Friday, November 23, 2007

Questions, questions, questions..

Questions, questions, questions.. that's what I've been facing these days. It's not a good sight seeing all these happen. For whatever reason it is, I'm just bored and tired of things I guess.

Whenever friends or colleagues ask me things, I try to tai chi it over to some place else. Why? I really don't know. Maybe I'm just being plain tired already of work and stuff, that I feel like pulling away and isolate myself.

Gotta work on getting my life on the right track again. A friend said that my focus is at lost and shifted to something else, and that makes me think too. I guess it did happen to me and now in order to get things right I gotta be sure of what I'm going to do.

Tuesday, November 20, 2007

speechless

in the midst of all things oh Lord,
I turn my eyes to You,
Seeking to see You rather what's around me.

You know my struggles,
You know what's going on in my heart,
You know the anger, the hurt,
You know the stubbornness, the grustration, the pain,
You know what's in my mind and what's my reaction to thing

Tiredness is the least of the word that can describe my state of mind
Exhaustion is like a wall to me, one that I'm unable to climb through right now
Work may be done for now, but the mere thought of more coming in brings about fear
In the midst of this struggle,
Who can I look to for comfort?
Who can I look to for understanding?
Only You oh Lord, only You.
You are the only one to whom I can rely on
You are the only one to whom I can share all that's happening without fear of any sort.

Lord, teach me to look fully at Your face
Show me Oh Lord, what is it for me right now
even a question such as this, I cannot ask properly
State of mind... what is it? I have no idea
But Oh Lord, to whom can I turn to if not You?
FOr You are great to begin with, Yet gentle and loving enough to care...
Thank You Oh LOrd, for Your great presence ...
Thank You Lord, even though ....
Thank You Lord...

Tuesday, November 13, 2007

busy busy

For the strangest reason, research is picking up again at this period! It's crazy. There is just so much things to do and handle that I feel like I'm hitting the wall soon. Quite tired ... I guess to the extend that I feel like holing up in some weird places where people can't find me! BUT, how can I do that when I'm handling so many things....
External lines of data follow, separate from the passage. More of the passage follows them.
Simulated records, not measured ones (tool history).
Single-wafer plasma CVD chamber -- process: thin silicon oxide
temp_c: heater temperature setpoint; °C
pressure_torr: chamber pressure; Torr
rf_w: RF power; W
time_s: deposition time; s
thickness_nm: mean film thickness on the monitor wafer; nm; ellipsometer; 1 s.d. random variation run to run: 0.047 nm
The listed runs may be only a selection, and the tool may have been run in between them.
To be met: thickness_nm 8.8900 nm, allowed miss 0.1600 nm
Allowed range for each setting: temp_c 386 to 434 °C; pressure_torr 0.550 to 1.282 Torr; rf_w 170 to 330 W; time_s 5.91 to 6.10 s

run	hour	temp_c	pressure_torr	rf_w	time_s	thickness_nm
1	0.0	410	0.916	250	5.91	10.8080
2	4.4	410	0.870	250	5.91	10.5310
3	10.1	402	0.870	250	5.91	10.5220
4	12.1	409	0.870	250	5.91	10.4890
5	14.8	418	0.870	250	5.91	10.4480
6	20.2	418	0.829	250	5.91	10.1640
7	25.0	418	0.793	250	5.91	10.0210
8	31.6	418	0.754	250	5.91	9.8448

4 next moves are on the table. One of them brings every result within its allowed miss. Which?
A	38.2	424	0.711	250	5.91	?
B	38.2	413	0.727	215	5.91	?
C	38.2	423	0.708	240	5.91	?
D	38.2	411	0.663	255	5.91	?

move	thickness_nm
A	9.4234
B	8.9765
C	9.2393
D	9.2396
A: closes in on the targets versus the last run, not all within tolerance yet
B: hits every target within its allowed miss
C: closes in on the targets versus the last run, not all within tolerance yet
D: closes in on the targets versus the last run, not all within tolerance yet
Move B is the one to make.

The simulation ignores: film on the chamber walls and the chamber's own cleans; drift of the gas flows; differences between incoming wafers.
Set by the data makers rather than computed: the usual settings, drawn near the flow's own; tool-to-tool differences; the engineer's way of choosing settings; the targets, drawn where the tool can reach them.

Was just talking to two friends last night as both ask me to be careful and not break down anytime soon. I do hope so, but it's something that I don't have an answer to. All in good hands I guess. All the more I gotta submit to God's precious arms.

Sigh... crazy work period again.. will it end?

Dear Lord, u know what's going on in my life right now and there isn't any words for me to describe much of it. Please Oh Lord, pray for u to pull me thru...

Amen

Wednesday, November 7, 2007

How are you?

This is one question that my colleague posted to me recently? Wondering how I'm coping since she read my blog, i was honest in sharing with her about some of my plans. I guess for the fact that we've always been honest with each other and she knows that I'm going through makes this talk easier.

Planning to move on, looking around and etc are some of the things that's happening in my life right now. Trying to figure out things and making sure things are alright for now. Hopefully things will run smoothly for me, at least till year end. Can't decide for sure what I should and ought to do. I guess all I can do now is to do my part and pray. Pray that God will lead me, pray that God will open the door for me and pray that God will sustain me, as He has always been doing.

Sunday, November 4, 2007

Dreading

It came to a point where I dread work again. I dread the things that I need to do. I dread the communication that I need to make. I dread the things that I need to complete.

I guess it's high time for me to seek again? I've been doing that on and off, but never with a full intention. I myself do not know what is making me ponder about moving and etc. Maybe God wants me to say, maybe it's just me, getting used to the craziness and resigning myself to it (high probable it's not though). I still do not know why. Both my colleague and I are considering the move and are praying about it. Yet we sense a need to stay on for the moment. I've thought of giving myself six months (from September... meaning already 2 months have passed!) before moving on. I guess for now, I'll pull myself through till December... and then I'll reconsider my move. Hope I can tahan till then......

Thursday, November 1, 2007

Independence

Was doing devo when I came across this passage written by Selwyn Hughes:

"Observing the ways in which those who are not yet Christians deal with their deep inbuilt longings has always interested me greatly. Some just deny them. They pretend they are not there and attempt to keep them out of awareness through the defense of denial. Why do people do this? Because to admit to these longings is to admit that they are dependent on someone else to provide what they cannot provide for themselves. As I have said many times before, that feeling of being dependent is something that the sinful human nature abhors. One of the roots of sin is the spirit of independence; people don't like to feel that they have to depend on God for their lives to work. They much prefer to depend on themselves and are therefore sinful. "

For the fact that lucifer chose to be independent of God and chose to be on his own ought to wake us up to the idea and the thought that independence ain't just what it seems right? And the fight for independence in terms of gender and etc ... are they just as that or is there some underlying factor/thing that's happening?

Which brings me to the lives of couples... they live to be dependent and yet in some ways, independent of each other. But the part, the thought on the amount of effort that the couple put in to learn to be dependent on each other is something that, I guess, not to be taken lightly.

Marriage is probably a manner in which God wants to open up our eyes to see, and to learn to be dependent on Him as well.

Thoughts, thoughts....and revelation....undeniably from God.